Growing up, I was always slightly envious of my peers who were lucky enough to have their grandparents in their lives. Growing up, the only grandparent that I have memories of was my paternal grandmother and since she passed away when I was a 11 yrs. old, my time spent with her were limited. Unfortunately, my paternal grandfather died before I was born. My maternal grandfather passed away when I was a toddler and my maternal grandmother lived in California so our interaction with each other was pretty scarce.
However, when I see my mom interact with my nephew (her grandson), the love that they have for one another is pretty evident. It’s also very apparent that she plays a important role in his life.
A recent study conducted by the Legacy Project shows children need four to six involved, caring adults to fully develop emotionally and socially. That doesn’t mean that your development is stunted if you don’t have this element in your life but it definitely plays a major role in the person you turn out to be. In a world where everyone is committed towards raising their own children and village has bowed out the race, Grandparents can play a vital role in today’s families.
Relationships between generations benefit everyone. Children get a better sense of who they are and where they’ve come from, have higher self-esteem, even better grades in school.
One of my favorite songs is ‘Better People’ by India Arie. In the song she sings:
If Old People would talk to Young People, it would make us Better People, all around
This simple message holds so much truth so how do we make this happen? Legacy Project Chair and intergenerational educator Susan V. Bosak offers these ideas to bring generations closer:
- Sharing bits of your life story over time can help grandchildren get to know you. If you don’t know where or how to start, the Legacy Project website has a free downloadable Fill-in-the-Blanks Life Story and a Generations Scrapbook.

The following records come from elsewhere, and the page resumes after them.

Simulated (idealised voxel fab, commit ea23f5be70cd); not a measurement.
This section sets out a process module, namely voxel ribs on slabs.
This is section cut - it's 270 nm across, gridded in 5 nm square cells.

- Prompt informal family storytelling with a game of Did You Ever…? Children and adults can share stories and compare memories from different times. For example, did you ever go on a boat, sleep in a cabin or tent, act in a play, stay in a fancy hotel?
- Grandchildren can interview grandparents – there’s even a list of evocative questions on the Legacy Project website. Then, grandchildren can enter the annual Listen to a Life Contest. The Grand Prize is a Lenovo ThinkCentre computer. One 8-year-old winner from last year commented that “for five years I’ve lived next door to my grandfather, but never took the time to get to know him as well as I did over a weekend when I interviewed him for the contest. He taught me about life, my heritage, and himself.”